Between January 2008 and December 2011, there were 326 motor vehicle accidents involving pedestrians along Hempstead Turnpike, and 20 of those incidents were fatal. In March, the New York State Department of Transportation began making improvements along the 16-mile stretch of the road in Nassau County to increase safety for motorists and pedestrians alike.
On Sept. 17, the DOT announced a second wave of safety improvements, which will include the installation of raised medians, new traffic signals and the relocation of some NICE bus stops. The first phase of the project included the addition of 91 signalized intersections along the road, with timers letting pedestrians know how much time they have to cross the street. Pedestrian walkways were also repainted and widened to make it clearer where it is safe for pedestrians to cross.
Both phases are part of a $7 million effort by the DOT to increase pedestrian safety along Hempstead Turnpike over the past five years.
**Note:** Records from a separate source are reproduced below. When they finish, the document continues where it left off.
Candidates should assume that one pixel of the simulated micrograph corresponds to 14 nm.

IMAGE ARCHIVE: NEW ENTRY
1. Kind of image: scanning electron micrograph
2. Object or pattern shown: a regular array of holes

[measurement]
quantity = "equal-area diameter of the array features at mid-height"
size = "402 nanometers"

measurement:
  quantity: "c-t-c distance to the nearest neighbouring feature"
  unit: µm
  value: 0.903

“In cooperation with our local, state and federal partners, we analyzed the entire Hempstead Turnpike corridor this spring and developed a plan for enhancing pedestrian safety at dozens of locations,” DOT Commissioner Joan McDonald said. “With much of that Phase I work completed or under way, we’re moving forward on additional improvements that require planning, design and — for some locations — construction. These initiatives are being carefully tailored to Hempstead Turnpike to improve safety for all of its users.”
The improvements came after McDonald called in February for the first comprehensive engineering safety analysis of the roadway in its history. The analysis studied both short- and long-term ways to improve safety. The DOT focused on educating the public on pedestrian safety, in addition to physically improving the roadway. And this spring, the Nassau County Traffic Safety Board began a public education campaign focused on pedestrian safety.
State Sen. Jack Martins (R-Mineola) praised the DOT’s commitment to maintaining the safety of the roadway, which runs through much of his district, including Elmont and Franklin Square. “We must continue to be vigilant in improving pedestrian safety in this major, 16-mile thoroughfare that is used by so many motorists and pedestrians,” Martins said. “These projects, combined with motorists using caution and public education, will reduce accidents and make the turnpike safer, which is a goal the entire community shares.”
The safety initiatives announced in the second phase of the project will require further study, according to the DOT. Once the study is under way, construction of the medians and installation of the new traffic signals will begin as soon as possible.